No matter what you're trying to do or the programming paradigm you're trying to do it in, you will never be able to just crap out some code without thinking about its design and what you're trying to accomplish. When people think of the difficulty of programming, that's where the hard part is. Learning a language is easy. Learning to express your instructions to the computer in a way that's maintainable, efficient and reasonably bug-free... that's not so easy. I've seen many companies through the years constrained by the design of their in-house software. Once the business starts changing to meet the demands of its software, you start having problems. "We can't do that because our software won't allow it," is a huge drag on a company. You start losing opportunities not because something is not possible but because something is not possible with the tools you have.

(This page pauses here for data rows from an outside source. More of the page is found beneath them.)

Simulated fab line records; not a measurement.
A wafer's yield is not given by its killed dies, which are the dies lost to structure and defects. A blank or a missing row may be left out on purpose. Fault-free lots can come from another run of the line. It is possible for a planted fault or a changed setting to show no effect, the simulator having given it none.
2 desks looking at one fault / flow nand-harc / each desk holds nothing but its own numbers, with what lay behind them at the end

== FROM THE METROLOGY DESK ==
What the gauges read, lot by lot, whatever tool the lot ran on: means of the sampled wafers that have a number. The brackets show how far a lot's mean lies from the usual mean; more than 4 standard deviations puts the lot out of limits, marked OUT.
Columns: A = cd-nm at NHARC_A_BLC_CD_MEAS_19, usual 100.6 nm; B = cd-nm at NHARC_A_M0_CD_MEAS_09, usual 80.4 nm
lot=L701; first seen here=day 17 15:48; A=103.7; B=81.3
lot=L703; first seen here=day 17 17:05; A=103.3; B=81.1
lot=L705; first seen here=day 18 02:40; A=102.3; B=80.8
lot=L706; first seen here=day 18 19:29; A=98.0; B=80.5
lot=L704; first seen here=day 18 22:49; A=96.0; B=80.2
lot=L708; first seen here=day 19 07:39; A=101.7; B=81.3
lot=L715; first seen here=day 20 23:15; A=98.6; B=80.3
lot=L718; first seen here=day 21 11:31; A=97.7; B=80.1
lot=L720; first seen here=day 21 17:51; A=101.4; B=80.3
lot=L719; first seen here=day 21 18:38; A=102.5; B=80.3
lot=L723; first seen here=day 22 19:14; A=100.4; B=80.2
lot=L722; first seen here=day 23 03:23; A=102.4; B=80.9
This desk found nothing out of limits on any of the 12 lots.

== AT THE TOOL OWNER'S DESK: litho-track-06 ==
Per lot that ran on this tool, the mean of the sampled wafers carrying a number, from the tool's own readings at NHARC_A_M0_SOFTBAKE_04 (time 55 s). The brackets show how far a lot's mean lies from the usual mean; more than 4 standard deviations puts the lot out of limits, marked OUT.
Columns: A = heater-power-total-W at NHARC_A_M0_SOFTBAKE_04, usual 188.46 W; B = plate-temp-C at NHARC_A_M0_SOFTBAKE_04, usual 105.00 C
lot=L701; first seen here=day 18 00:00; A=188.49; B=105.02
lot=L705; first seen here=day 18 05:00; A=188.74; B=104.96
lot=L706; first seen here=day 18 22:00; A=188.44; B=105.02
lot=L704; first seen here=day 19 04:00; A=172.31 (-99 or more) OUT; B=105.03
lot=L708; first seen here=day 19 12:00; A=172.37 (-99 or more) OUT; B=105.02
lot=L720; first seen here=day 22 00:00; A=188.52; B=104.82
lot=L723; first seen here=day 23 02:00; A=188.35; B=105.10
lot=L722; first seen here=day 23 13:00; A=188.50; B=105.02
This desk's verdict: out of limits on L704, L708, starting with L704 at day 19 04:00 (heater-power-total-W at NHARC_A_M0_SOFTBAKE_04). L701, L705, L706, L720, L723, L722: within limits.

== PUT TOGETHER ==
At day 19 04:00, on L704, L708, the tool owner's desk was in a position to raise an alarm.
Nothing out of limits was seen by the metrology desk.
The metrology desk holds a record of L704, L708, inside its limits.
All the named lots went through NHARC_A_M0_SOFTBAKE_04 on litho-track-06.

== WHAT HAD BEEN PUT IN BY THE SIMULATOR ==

A lot of the programming fads (OO, Functional, Ruby) imply that you can just start crapping out code without thinking much on what you're trying to accomplish. Buying in to that hype is foolish, and potentially damaging to your business. Some of the fads actually do make it easier to write reusable and maintainable code (OO and test-first come to mind, though I haven't drunk enough of the test-first kool-aid to actually write the unit test first. I usually don't wait much longer than the object I'm testing being "mostly done" to write a test for it, though.
I'm trying to teach myself to set people on fire with my mind... Is it hot in here?
I'm a hardware/software engineer (i.e. I do both). By analogy to logic design (ASIC's, FPGA's), this is a big step backwards. Once upon a time logic was designed using schematics. Everybody gave that up about 20 years ago, and switched to HDL's (VHDL, Verilog). For those unfamiliar with them, HDL's are text based hardware description languages which get compiled and then synthesized into gates, flip-flops, etc.
Despite this change 20 years ago, there are those who cling to a love of schematics. You can draw a schematic and have it automatically transformed into HDL, and from then on it follows the same design flow. It's a mistake to do things that way. As recently as 5 years ago (and perhaps still) I had a customer who insisted that the top level of the design be a schematic (with the boxes in the top-level schematic implemented however you wanted). It sounds nice, with a pictorial representation (which is especially well suited to hardware), but it turns into a mess for any non-trivial project. Top level diagrams are a great form of documentation, but when you try to use it for actual implementation, it gets so cluttered with detail that it becomes unreadable. Better to look at the text. I can't see how this would be any different for a non-trivial program.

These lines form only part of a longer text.